2016-12-24 10:56:38 William Matthews

When I was studying in Beijing I ended up spending Christmas in the Chinese capital - the first time I had spent Christmas away from home, and in a country in which the holiday has not historically been celebrated. It was nearing the end of term, which would finally arrive in January – and bang in the middle of exam season. We had exams on Boxing Day, Christmas Day itself apparently spared thanks to timetabling considerations rather than a nod to the season.
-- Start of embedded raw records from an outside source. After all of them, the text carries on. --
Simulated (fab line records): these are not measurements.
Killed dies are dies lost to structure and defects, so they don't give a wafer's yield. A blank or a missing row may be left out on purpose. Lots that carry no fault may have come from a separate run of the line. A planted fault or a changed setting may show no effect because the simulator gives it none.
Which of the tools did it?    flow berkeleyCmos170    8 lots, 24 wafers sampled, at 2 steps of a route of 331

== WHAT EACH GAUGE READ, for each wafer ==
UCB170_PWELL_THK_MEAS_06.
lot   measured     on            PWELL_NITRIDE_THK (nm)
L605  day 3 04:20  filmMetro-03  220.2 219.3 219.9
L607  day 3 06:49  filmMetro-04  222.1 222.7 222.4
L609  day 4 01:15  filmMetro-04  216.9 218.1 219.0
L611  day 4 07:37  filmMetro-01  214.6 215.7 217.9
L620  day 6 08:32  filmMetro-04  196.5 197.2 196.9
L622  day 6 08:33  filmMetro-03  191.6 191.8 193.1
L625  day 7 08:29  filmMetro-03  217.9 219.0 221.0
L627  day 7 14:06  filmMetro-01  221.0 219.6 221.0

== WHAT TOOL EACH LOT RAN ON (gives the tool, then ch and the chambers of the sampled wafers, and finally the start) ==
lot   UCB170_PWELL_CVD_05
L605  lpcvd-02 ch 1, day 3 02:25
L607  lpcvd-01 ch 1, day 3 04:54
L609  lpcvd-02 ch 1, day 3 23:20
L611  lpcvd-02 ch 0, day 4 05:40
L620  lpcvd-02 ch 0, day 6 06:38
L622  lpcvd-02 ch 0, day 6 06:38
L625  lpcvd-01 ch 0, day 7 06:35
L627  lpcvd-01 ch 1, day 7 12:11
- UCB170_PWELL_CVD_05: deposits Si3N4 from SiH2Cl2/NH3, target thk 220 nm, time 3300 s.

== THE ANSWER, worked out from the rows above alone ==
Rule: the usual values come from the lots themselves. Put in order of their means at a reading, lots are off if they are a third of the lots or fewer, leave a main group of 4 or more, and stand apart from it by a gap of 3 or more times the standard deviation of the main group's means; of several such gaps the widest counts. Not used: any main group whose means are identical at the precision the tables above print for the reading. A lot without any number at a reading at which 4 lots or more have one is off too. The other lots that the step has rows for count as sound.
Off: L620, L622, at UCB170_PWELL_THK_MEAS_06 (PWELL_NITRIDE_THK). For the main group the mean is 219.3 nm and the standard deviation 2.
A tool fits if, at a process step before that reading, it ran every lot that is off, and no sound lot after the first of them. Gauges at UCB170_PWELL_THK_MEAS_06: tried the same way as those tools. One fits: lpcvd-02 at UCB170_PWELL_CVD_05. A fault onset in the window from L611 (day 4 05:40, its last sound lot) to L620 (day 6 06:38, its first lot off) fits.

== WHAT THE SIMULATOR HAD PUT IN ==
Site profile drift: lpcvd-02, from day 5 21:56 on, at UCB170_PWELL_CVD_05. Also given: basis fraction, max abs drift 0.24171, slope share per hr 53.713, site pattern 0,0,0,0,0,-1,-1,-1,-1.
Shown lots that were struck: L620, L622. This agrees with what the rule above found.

Nonetheless, festive cheer was not entirely absent. The local shopping centre clearly sensed the commercial appeal of cashing in on a foreign holiday, and had installed a large, rather garish Christmas tree in the plaza outside. Some of the Western teachers at the university had planned their own celebrations. I decided to go for Peking duck, the closest local match to a festive bird I could think of, but my efforts proved in vain. Apparently plenty of others had had similar thoughts, as Quanjude, one of Beijing’s best-known duck chains, had closed early having entirely run out of birds. A couple of the university teachers had actually secured something labelled as a ‘turkey leg’ from the local supermarket, only to have been thwarted by a translation error. They had in fact purchased ham, which sounds almost identical to ‘turkey leg’ in Mandarin (huo tui), and not realised until they noticed the distinctly un-turkey-like aroma wafting from their oven (apparently at no stage between picking up the meat, unwrapping it, and putting it in the oven had they noticed the porcine quality of this supposedly avian appendage).

Christmas, then, isn’t exactly the huge thing in China that it is in the West. But it would be wrong to assume that China is a festive wasteland. In addition to the country’s sixty-million or so Christians, plenty of people do celebrate the holiday in some way - it just isn’t quite the same. The Chinese year’s festivities focus on the Spring Festival at the Lunar New Year, a time of feasting and family reunion, and this remains the most meaningful holiday. However, like most foreign imports into China, Christmas has been absorbed and taken on particularly Chinese characteristics.

Although it is not officially recognised as a public holiday, many people, especially the younger generations, use Christmas as an excuse to celebrate. Typically, though, this involves spending time with friends rather than family, and going out for a film or karaoke rather than staying in for food and booze. One thing that has been taken up in China, though, is gift-giving – but here again, with a very local twist. On Christmas Eve it has become popular to give apples as gifts to friends. They are usually wrapped in colourful paper or cellophane, perhaps with festive imagery, and as the big day arrives suddenly appear spread out on the pavement before street vendors.

In Beijing, I had noticed the Christmas apple vendors popping up around the university but not quite registered the festive connection. At least, not until a Chinese friend of mine presented me with a wrapped apple and wished me a happy ‘Ping’an ye’. Ping’an ye is the Mandarin for ‘Christmas Eve’, literally meaning ‘peaceful night’ – and this explains the practice of giving apples. Like the teachers’ turkey-ham escapade, it’s down to Mandarin’s propensity for similar-sounding words. In this case, the word for ‘peace’, ping, sounds like the word ‘apple’, pingguo, so the fruit makes the perfect Christmas Eve gift.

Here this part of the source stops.